|M.Sc Student||Erez Berg|
|Subject||Effective Hamiltonians for Frustrated Antiferromagnets|
|Department||Department of Physics||Supervisor||Full Professor Auerbach Assa|
Frustrated antiferromagnetic systems are characterized by a macroscopic degeneracy in their classical ground state manifold. As a result, any perturbation added to the Hamiltonian generates a new energy scale in which this degeneracy is lifted. In the case of strong quantum fluctuations new kinds of quantum phases can be stabilized. Even though quantum frustrated antiferromagnets have been studied extensively in recent years, both theoretically and experimentally, no clear understanding of their low temperature behavior has emerged, mainly due to the absence of suitable theoretical tools. The main challenge is to understand the nature of the ground state and the low energy excitations.
In this work, we apply the new Contractor Renormalization (CORE) technique to the spin half Heisenberg model on the highly frustrated checkerboard and pyrochlore lattices. This method allows us to identify low energy local coordinates of the system and to derive effective Hamiltonians for these coordinates. These effective Hamiltonians reproduce the low lying spectrum of the original Hamiltonian.

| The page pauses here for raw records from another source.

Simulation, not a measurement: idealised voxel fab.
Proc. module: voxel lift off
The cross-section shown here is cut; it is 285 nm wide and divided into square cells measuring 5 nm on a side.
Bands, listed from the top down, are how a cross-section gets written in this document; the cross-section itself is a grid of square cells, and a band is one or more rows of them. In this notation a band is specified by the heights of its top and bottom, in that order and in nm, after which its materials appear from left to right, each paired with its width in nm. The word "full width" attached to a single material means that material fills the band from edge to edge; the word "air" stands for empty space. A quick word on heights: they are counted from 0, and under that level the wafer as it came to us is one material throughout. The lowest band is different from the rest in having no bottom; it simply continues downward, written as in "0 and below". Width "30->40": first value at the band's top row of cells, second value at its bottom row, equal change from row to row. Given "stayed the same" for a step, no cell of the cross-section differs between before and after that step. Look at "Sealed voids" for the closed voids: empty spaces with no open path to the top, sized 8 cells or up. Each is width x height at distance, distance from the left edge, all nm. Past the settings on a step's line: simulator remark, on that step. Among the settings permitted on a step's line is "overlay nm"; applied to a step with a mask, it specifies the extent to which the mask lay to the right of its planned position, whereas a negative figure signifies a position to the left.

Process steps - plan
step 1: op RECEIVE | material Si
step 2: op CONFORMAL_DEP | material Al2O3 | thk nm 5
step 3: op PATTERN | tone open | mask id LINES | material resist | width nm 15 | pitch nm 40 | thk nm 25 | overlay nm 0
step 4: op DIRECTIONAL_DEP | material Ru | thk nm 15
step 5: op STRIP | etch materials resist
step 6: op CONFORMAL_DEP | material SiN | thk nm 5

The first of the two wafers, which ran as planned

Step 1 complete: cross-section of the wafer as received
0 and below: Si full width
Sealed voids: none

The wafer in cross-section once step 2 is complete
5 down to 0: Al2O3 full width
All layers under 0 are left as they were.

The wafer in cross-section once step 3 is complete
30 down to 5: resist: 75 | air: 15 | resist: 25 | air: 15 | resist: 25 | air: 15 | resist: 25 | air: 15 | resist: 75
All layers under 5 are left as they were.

Both the checkerboard and the pyrochlore appear to have a spin gap to triplet excitations. We found that the ground states are composed of local singlets that break lattice symmetry. Experimental signature of these ground states may be found in corresponding lattice disortions. The low singlet excitations are described by small energy scale Ising-like models, where the pseudospins are defined by spin-singlet doublets on tetrahedral blocks. Our effective Hamiltonians can also be used to predict the thermodynamics and to interpret finite size numerical studies.